176Lu+ clock comparison at the 10-18 level via correlation spectroscopy

Abstract

The extreme precision of optical atomic clocks has led to an anticipated redefinition of the second by the International System of Units. Furthermore, accuracies pushing the boundary of 1 part in 10¹⁸ and beyond will enable new applications, such as in geodesy and tests of fundamental physics. The ¹S₀ to ³D₁ optical transition in ¹⁷⁶Lu⁺ has exceptionally low sensitivity to external perturbations, making it suitable for practical clock implementations with inaccuracy at or below 10^-18. Here, we perform high-accuracy comparisons between two ¹⁷⁶Lu⁺ references using correlation spectroscopy. A comparison at different magnetic fields is used to obtain a quadratic Zeeman coefficient of -4.89264(88) Hz/mT for the reference frequency. With a subsequent comparison at low field, we demonstrate agreement at the low 10^-18 level, statistically limited by the averaging time of 42 hours. The evaluated uncertainty in the frequency difference is 9 × 10^-19 and the lowest reported in comparing independent optical references.

Fig. 1.. ¹⁷⁶Lu⁺ spectroscopy.

(A) Atomic-level structure of ¹⁷⁶Lu⁺ showing the wavelengths of transitions used. (B) Levels of the 848-nm clock transition used in the clock interrogation sequence. Ω_α and ω_α denote the coupling strengths and frequencies for the fields driving the transitions indicated. (C) Clock interrogation sequence for HARS. An optional π-pulse on the optical transition is included when implementing hyper-Ramsey spectroscopy to suppress probe-induced ac-Stark shifts.
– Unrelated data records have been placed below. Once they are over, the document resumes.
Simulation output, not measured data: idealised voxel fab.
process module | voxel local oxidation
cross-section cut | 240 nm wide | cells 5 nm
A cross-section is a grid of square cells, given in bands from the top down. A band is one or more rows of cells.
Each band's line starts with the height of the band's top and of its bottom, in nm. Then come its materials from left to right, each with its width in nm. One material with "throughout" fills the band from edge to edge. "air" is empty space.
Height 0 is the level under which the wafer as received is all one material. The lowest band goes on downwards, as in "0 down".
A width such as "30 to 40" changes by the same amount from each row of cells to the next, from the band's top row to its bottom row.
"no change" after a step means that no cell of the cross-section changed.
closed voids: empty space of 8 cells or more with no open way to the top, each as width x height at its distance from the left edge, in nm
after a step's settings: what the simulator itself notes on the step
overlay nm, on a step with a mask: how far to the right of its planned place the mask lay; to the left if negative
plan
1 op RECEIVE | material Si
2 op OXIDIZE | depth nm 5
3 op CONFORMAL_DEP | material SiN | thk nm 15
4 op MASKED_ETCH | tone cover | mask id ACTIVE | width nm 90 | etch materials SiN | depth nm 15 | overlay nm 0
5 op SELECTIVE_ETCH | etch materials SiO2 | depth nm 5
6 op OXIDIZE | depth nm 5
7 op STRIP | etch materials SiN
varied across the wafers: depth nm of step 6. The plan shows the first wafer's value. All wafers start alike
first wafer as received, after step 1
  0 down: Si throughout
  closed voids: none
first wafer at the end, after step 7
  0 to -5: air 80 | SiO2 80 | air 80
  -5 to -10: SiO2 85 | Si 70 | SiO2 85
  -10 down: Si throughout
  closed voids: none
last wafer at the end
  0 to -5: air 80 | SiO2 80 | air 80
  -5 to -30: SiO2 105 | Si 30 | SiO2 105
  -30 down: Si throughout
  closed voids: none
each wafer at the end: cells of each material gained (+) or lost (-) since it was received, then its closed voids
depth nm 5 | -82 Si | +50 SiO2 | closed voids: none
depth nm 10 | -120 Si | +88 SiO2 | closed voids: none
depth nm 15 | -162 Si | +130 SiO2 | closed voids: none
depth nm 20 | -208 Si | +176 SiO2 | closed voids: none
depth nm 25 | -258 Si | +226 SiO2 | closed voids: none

Fig. 2.. Measurements of the quadratic Zeeman coefficient (α_z).

Uncertainty budgets and parameters τ_L, τ₁, τ₂, T and static applied fields B₁ and B₂ for each experiment are given in the Supplementary Materials. Each point is the mean of all data collected at the given parameters, corrected for systematic errors, and offset by the weighted mean of all measurements. Error bars on the left represent the statistical uncertainty, and those on the right are inclusive of the systematic uncertainty. The shaded region indicates the uncertainty in the weighted mean. From all six measurements, we obtain the estimate α_z = −4.89264(88) Hz/mT², with ${\mathrm{\chi }}_{\nu }^2=1.30$.

Fig. 3.. Measurement instability.

Comparison data between two ¹⁷⁶Lu⁺ references implemented via HARS, including hyper-Ramsey for ac-Stark shift suppression (experiment 8). (A) Frequency difference measured over 42.4 hours in 10 runs of the experiment. Points are the mean of each run, and error bars are the statistical error determined by the projection noise limit. The dashed horizontal line is the weighted mean (${\mathrm{\chi }}_{\nu }^2=0.45$), and the shaded region is the corresponding uncertainty, which represents a fractional frequency difference of [−2.0 ± (3.7)_stat ± (0.9)_sys] × 10⁻¹⁸. (B) Fractional Allan deviation for the longest single run. The inset shows a typical parity signal as a function of the relative phase of the second π/2-pulse, the amplitude of which is limited by heating in Lu-1.